If you asked the MMA community who Pat Cummins was last week most would’ve cluelessly shrugged their shoulders. The chances of the 4-0 one-time Strikeforce fighter being referenced were slim. But that has changed. The former barista takes on Daniel Cormier in the co-main event of UFC 170, and even though the bookmakers are giving him little-to-no chance, Pat Cummings has made it his responsibility to leave a mark – win or lose.
Cummings was just three days employed at his new job as a barista when Rashad Evans pulled out of his fight with Daniel Cormier at UFC 170. Cummings manager, Ryan Parsons, text him following the incident, and Cummins immediately said that he would take the fight. However, it wasn’t that easy. Cummins wasn’t signed to the promotion, so he did what anyone would do: he took to Twitter.
He made as much noise as a 4-0 relatively unknown fighter could, and he eventually caught the attention of Dana White when White heard the now-infamous story of Pat Cummins making Daniel Cormier cry in the wrestling room. White contacted Ryan Parsons and asked to speak with Cummins. He got offered the fight and is now set to make his promotional debut as one-half of the pay-per-view’s co-feature.
As unfortunate it is for the viewers and ticketholders who expected Daniel Cormier vs. Rashad Evans but now have to settle for Cormier and an unknown debutant – it’s a huge opportunity for Cummins, and he’s grabbing this opportunity by the horns.
This situation has parallels with a UFC event held in Sweden last year. Gegard Mousasi was set to debut in the promotion against Alexander Gustafsson; however, injury struck and forced the Swede out of the bout. It was just a few days out, and Mousasi was left without an opponent. The UFC were clawing somebody in their ranks to fight the former Strikeforce champion, but they were forced to look outside their roster. Ilir Latifi stepped up, a training partner of injured Gustafsson. Mousasi dominated Latifi for three rounds to a unanimous decision.
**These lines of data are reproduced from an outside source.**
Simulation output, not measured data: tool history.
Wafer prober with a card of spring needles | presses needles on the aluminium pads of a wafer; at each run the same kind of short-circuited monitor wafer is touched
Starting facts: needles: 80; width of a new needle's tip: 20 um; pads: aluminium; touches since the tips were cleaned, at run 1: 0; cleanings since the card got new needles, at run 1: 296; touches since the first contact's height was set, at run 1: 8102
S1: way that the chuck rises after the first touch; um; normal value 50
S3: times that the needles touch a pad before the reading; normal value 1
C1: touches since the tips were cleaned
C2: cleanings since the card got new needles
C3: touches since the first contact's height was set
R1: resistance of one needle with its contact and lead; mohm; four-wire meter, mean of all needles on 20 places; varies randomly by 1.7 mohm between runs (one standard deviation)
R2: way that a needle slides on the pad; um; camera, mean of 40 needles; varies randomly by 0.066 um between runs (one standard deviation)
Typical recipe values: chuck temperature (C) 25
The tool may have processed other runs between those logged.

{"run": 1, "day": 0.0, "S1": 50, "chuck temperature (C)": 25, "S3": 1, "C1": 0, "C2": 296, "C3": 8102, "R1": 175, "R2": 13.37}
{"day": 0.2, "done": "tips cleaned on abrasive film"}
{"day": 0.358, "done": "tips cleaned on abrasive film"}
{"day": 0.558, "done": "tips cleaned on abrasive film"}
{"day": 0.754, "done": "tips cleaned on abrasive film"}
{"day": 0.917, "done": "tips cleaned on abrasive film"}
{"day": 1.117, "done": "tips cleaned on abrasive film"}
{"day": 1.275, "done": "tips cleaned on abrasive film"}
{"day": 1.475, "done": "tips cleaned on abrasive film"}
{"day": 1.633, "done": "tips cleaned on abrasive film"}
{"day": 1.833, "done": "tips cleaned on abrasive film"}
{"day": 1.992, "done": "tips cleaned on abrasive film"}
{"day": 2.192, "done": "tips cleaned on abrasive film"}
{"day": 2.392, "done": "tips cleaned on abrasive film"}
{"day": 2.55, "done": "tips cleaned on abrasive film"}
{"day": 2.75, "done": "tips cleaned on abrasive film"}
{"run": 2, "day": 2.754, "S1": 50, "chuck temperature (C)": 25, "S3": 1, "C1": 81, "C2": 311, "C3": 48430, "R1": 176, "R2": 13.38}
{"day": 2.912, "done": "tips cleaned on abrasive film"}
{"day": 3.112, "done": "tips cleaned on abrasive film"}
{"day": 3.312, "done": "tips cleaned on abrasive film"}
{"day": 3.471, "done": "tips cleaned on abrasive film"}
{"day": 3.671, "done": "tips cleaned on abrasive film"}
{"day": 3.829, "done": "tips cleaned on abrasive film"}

However, the difference between the two instances is that this time the preverbal lamb to the slaughter is actually making the fight somewhat interesting. It should be noted that Latifi is Swedish, and his lack of English hampered his ability to hype the fight. He should be given a pass for that. But I applaud Cummins for laying down his marker.
It would’ve been easy for Cummins to come in and immediately pull from the generic cliché’s that fighters often use. But he didn’t. He realised that he’s an unknown, and that he shared the responsibility to promote the fight. His remarks about making Daniel Cormier cry, his confidence (or arrogance to some people), and his outspoken nature have made headlines. This was his intention.
The crying allegations were debunked by Cormier citing that it was personal problems, including the tragic loss of his daughter in 2003, that attributed to the aforementioned incident; however, Cummins didn’t hold back. He mocked Cormier’s weight, saying that he can’t wait to receive a percentage of his purse when he misses the 205 limit.
It’s interesting to see how many fans dislike him now, even though they probably had no idea who was until the announcement of Rashad’s replacement; but it’s not surprising. I mean, how dare a nobody come in and claim that he is going to win a face punching contest against a top-ranked UFC contender. How dare he make light of Cormier’s weight cut. How disrespectful of him.
I am being sarcastic, of course. Sure, it’s one of the major taboos in our sport to speak about sparring. It’s a no-no. But this is fighting and it can’t always be rainbows and sunshine – that’s boring. But most fans don’t see it that way, and that’s a good thing – especially in this situation. Cummins has moulded himself into the heel, with Cormier taking his place as the babyface – the good guy. Take a look at any YouTube video of Pat Cummins since his controversial interviews; he can’t buy a ‘like’, but at least people care.
Fighters don’t do this enough. The UFC get a lot of criticism for their lack of stars, and their inability to create stars. But some of that criticism should be aimed at the fighters. Why does Floyd Mayweather make multiples of millions per fight? It’s not his fighting style, and his record of being unbeaten in 45 professional bouts does help. But it’s his mastery in the business aspect of prize fighting. Mixed martial artists haven’t embraced this yet, aside from a small minority. It’s questionable if Cummins intended to get this reaction but that’s irrelevant at this point; he has embraced it and is running with it.
Despite this, it is unlikely that it will positively affect the pay-per-view buy-rate in any significant way. The weight of the pay-per-view firmly lies on Ronda Rousey’s shoulders, and truthfully, the loss of Rashad Evans will probably negatively impact the numbers. But Cummins attitude and endeavour won’t hurt it; besides, maybe fans will actually be able to decipher him from the rest of the non-ranked fighters on the UFC roster.